# Anyone know the difference between 6lbs and 1lb?



## big_b16 (Oct 17, 2004)

Here's some bass porn for the fellas who haven't had a chance to get out yet . Got these on Rocky Fork today. Never fished here when there wasn't lots of weeds (alive). Not lots of action, but I did make my first bite count. It is my personal best by a full pound. No, that's not where I caught either of them...just went there for the pics.


----------



## DaleM (Apr 5, 2004)

Sweeeeet!
Rocky does have some great bass in it. I'm planning a camping trip there this spring for a long weekend of fishing and relaxation.. We always have a blast when we go there.


----------



## Intimidator (Nov 25, 2008)

Very nice fish, congrats....


----------



## wildman (Sep 3, 2008)

Nice! Catch!


----------



## WAR2LW (Jul 16, 2008)

The one on the right is bait for the HOG!!!!!


----------



## Tee (Apr 5, 2004)

Nice fish! I fished there today for 4 hours and no bites. Looks like the lake is in spring turnover. It was fun to be out there.


----------



## Marshall (Apr 11, 2004)

Very nice. Congrats on your success.


----------



## BITE-ME (Sep 5, 2005)

Nice bass Brian.

Whats going on with your upper lip?


----------



## jsm197 (Mar 11, 2010)

Me likey bass porn! Nice hog


----------



## big_b16 (Oct 17, 2004)

BITE-ME said:


> Whats going on with your upper lip?


Obviously you're not aware of "MUSTACHE MARCH"!


----------



## CatBassCrap (Apr 25, 2008)

Nice FISH!!


----------



## cincinnati (May 24, 2004)

I'll guess you got the 6# while searching for the last remaining Rocky musky & then pitched 1/4 oz jigs against dock pilings to complete the day.


----------



## GMRcatman (Mar 16, 2008)

I am typically a catfish guy, but that 6 pounder gets my blood pumping! Nice catch!


----------



## pendog66 (Mar 23, 2005)

congrats on the nice LMB


----------



## crittergitter (Jun 9, 2005)

Dang, that's a nice fat lm bass. Congratulations!


----------



## FSHNERIE (Mar 5, 2005)

80 oz's.....


----------



## Lynxis (Sep 21, 2009)

Did you put those beauties back or did you keep them?


----------



## Snakecharmer (Apr 9, 2008)

FSHNERIE said:


> 80 oz's.....


 LOL I was going with 5 pounds but you beat me to it. An "A" in math for you!


----------



## Roscoe (Jul 22, 2007)

That Bass has to weigh 6.5-7.00lbs.It's full of eggs.Hope you returned it where you caught it.Nice catch.

Roscoe


----------



## callmelando (Mar 2, 2008)

Lynxis said:


> Did you put those beauties back or did you keep them?

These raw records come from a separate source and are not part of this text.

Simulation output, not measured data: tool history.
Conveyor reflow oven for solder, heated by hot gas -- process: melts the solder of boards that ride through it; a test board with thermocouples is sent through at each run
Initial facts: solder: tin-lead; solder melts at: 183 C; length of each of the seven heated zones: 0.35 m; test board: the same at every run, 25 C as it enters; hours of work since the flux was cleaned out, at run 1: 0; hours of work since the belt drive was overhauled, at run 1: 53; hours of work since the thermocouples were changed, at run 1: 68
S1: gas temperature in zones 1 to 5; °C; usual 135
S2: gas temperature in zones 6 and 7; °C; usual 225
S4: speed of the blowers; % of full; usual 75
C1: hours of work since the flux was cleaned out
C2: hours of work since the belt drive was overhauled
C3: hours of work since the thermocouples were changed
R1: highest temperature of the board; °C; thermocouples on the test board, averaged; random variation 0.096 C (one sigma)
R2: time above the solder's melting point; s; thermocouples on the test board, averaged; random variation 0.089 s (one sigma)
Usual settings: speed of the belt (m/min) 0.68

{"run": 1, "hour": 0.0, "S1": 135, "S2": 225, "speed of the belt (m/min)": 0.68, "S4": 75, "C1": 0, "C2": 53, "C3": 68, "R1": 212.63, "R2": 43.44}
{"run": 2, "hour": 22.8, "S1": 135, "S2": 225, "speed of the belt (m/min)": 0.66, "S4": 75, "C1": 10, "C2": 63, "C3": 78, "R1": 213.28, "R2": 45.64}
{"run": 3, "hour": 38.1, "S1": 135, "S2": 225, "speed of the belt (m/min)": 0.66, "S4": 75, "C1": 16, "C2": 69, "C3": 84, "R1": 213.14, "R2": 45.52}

He put 'em both back alive & kickin', I assure you-good luck to all in catching that fattie later this year (I hope to myself)!


----------



## big_b16 (Oct 17, 2004)

Year is off to a good start...got what I feel was close to 5lbs this evening. Had an hour to burn and hit a local public pond. Had a nice gentleman who was there take a pic for me. This old girl was full of eggs and heavy. Nice fish for the amount of pressure this pond gets.


----------



## BITE-ME (Sep 5, 2005)

YMCA bass?


----------